问题
In my project, I am looking to use a streaming pipeline in Google Dataflow in order to process Pub/Sub messages. In cleaning the input data, I am looking to also have a side input from BigQuery. This has presented a problem that will cause one of the two inputs to not work.
I have set in my Pipeline options for streaming=True, which allows the Pub/Sub inputs to process properly. But BigQuery is not compatible with streaming pipelines (see link below):
https://cloud.google.com/dataflow/docs/resources/faq#what_are_the_current_limitations_of_streaming_mode
I received this error: "ValueError: Cloud Pub/Sub is currently available for use only in streaming pipelines." This is understandable based on the limitations.
But I am only looking to use BigQuery as a side input in order to map data to the incoming Pub/Sub data stream. It works fine locally, but once I try to run it on Dataflow, it returns the error.
Has anyone found a good workaround for this?
EDIT: adding the framework of my pipeline below for reference:
# Set all options needed to properly run the pipeline
options = PipelineOptions(streaming=True,
runner='DataflowRunner',
project=project_id)
p = beam.Pipeline(options = options)
n_tbl_src = (p
| 'Nickname Table Read' >> beam.io.Read(beam.io.BigQuerySource(
table = nickname_spec
)))
# This is the main Dataflow pipeline. This will clean the incoming dataset for importing into BQ.
clean_vote = (p
| beam.io.gcp.pubsub.ReadFromPubSub(topic = None,
subscription = 'projects/{0}/subscriptions/{1}'
.format(project_id, subscription_name),
with_attributes = True)
| 'Isolate Attributes' >> beam.ParDo(IsolateAttrFn())

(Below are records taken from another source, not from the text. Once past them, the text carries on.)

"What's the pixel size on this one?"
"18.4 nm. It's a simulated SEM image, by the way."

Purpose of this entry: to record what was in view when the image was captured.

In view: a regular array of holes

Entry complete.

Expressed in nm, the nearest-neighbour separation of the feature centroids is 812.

| 'Fix Value Types' >> beam.ParDo(FixTypesFn())
| 'Scrub First Name' >> beam.ParDo(ScrubFnameFn())
| 'Fix Nicknames' >> beam.ParDo(FixNicknameFn(), n_tbl=AsList(n_tbl_src))
| 'Scrub Last Name' >> beam.ParDo(ScrubLnameFn()))
# The final dictionary will then be written to BigQuery for storage
(clean_vote | 'Write to BQ' >> beam.io.WriteToBigQuery(
table = bq_spec,
write_disposition = beam.io.BigQueryDisposition.WRITE_APPEND,
create_disposition = beam.io.BigQueryDisposition.CREATE_NEVER
))
# Run the pipeline
p.run()
回答1:
@Pablo's comment above was the correct answer. For anyone working through the same situation, below is the change in my script that worked.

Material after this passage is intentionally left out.